There are some things you just don’t say in polite society. You don’t make overtly racist comments. You don’t insult the poor. You do your best not to offend others’ political sensibilities. But there is one type of comment that does not seem to be marked as inappropriate, though it certainly is potentially hurtful as it reflects an underlying negative attitude toward others—and a false assumption about language.
Here’s how it often goes: “I can’t stand it when people say aks instead of ask—it sounds so stupid!” “It drives me crazy when people use double negatives, like I didn’t see no one, or Didn’t nobody get hurt. That just doesn’t make any sense!”
We don’t hear people getting upset about the fact that the Italian Non ho visto nessuno (literally “not (I) have seen no one”) contains two negative elements—it is simply accepted as part of the grammar of this language.

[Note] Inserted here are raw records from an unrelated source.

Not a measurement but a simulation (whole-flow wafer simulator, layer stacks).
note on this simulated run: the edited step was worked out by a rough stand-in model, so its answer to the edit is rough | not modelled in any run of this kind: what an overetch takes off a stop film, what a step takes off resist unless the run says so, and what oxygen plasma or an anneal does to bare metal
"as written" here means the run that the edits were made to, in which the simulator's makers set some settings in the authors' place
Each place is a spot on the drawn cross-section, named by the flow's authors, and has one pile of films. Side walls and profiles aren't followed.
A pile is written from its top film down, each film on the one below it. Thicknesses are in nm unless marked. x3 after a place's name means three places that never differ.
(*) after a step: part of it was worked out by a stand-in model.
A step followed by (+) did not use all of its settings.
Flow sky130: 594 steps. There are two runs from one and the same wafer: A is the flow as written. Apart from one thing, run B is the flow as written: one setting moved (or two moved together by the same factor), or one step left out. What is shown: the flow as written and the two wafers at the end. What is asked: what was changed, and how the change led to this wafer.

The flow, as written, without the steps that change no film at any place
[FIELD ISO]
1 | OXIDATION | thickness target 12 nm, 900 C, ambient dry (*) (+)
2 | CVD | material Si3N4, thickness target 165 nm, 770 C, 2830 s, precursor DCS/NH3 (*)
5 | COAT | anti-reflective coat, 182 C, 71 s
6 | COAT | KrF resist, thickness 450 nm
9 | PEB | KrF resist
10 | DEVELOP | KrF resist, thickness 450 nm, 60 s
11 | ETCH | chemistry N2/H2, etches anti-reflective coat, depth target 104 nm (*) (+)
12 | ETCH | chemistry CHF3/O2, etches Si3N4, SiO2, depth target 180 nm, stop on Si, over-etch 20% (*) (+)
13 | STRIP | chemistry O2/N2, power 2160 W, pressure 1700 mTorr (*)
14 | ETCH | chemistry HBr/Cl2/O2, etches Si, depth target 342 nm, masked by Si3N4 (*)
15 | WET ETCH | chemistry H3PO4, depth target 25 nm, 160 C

There is no scientific basis for such negative comments. Both the alternation between [sk] and [ks] (an instance of what linguists call metathesis) and the presence of multiple negative elements within a sentence with the reading of a single negation (or negative concord) are natural phenomena that are found across human languages. Negative concord is part of the grammar of Russian and Italian, among many other languages, for example, and was also part of the grammar of Old English and Middle English. We don’t hear people getting upset about the fact that the Italian Non ho visto nessuno (literally “not (I) have seen no one”) contains two negative elements—it is simply accepted as part of the grammar of this language, as it should be. Yet people get upset about negative concord in English. Why?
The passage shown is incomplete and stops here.